The “White March” came from discontent stemming from the Marc Dutroux case. In an interview with VRT Radio 1’s morning news and current affairs programme ‘De Ochtend’, Betty Marchal (photo above in the middle) who is the mother of one of Marc Dutroux’s victims looked back on a demonstration that was also a show of support for the victims’ families.

More than 300,000 people took to the streets of Brussels on Sunday 20 October 1996. The march was a show of anger against inefficacy and incompetence within the police services and the judiciary. The Dutroux case had shocked Belgium and been the main news story here during the preceding months. It would change Belgium for ever. 

Betty Marchal told ‘De ochtend’ that “It is something that does occupy our minds a bit, but it is just another day in history. The entire Belgian population will never forget that day”. 

“What I took from that day was a feeling of solidarity. So many people it was incredible. We had hoped that a lot of people would come, by afterwards when I looked at the pictures on TV you don’t really know what happened to get so many people to take to the streets”.

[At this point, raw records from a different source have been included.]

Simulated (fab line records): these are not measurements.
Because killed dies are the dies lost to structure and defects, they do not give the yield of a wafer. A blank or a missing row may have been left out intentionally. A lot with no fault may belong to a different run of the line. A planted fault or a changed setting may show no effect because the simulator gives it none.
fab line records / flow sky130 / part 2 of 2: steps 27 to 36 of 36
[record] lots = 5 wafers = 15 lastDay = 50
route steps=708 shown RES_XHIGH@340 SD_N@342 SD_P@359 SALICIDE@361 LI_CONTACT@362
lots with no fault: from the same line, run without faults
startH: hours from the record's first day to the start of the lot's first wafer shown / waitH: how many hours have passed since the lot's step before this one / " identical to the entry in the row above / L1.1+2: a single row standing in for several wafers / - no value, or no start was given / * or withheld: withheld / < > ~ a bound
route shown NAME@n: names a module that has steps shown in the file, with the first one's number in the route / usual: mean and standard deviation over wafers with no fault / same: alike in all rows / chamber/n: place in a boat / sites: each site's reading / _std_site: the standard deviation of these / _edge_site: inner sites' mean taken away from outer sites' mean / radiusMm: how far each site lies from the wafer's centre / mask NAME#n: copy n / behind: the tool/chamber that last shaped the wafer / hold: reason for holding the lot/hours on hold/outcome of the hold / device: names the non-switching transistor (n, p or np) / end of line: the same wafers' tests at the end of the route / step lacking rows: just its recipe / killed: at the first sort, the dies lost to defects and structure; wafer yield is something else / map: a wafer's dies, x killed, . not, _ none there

Betty Marchal adds that on the morning of the White March she had no idea of the power of the message that it would convey.

“As the day went on we heard that more and more people were coming to Brussels via every conceivable route. The routes into the city both road and rail were full to capacity. It was only afterwards that we realised what it meant for us.”

Betty Marchal concluded by saying “To be absolutely honest I still get goose pimples thinking about it and I always will. No demonstration has ever set so much in motion in Belgium.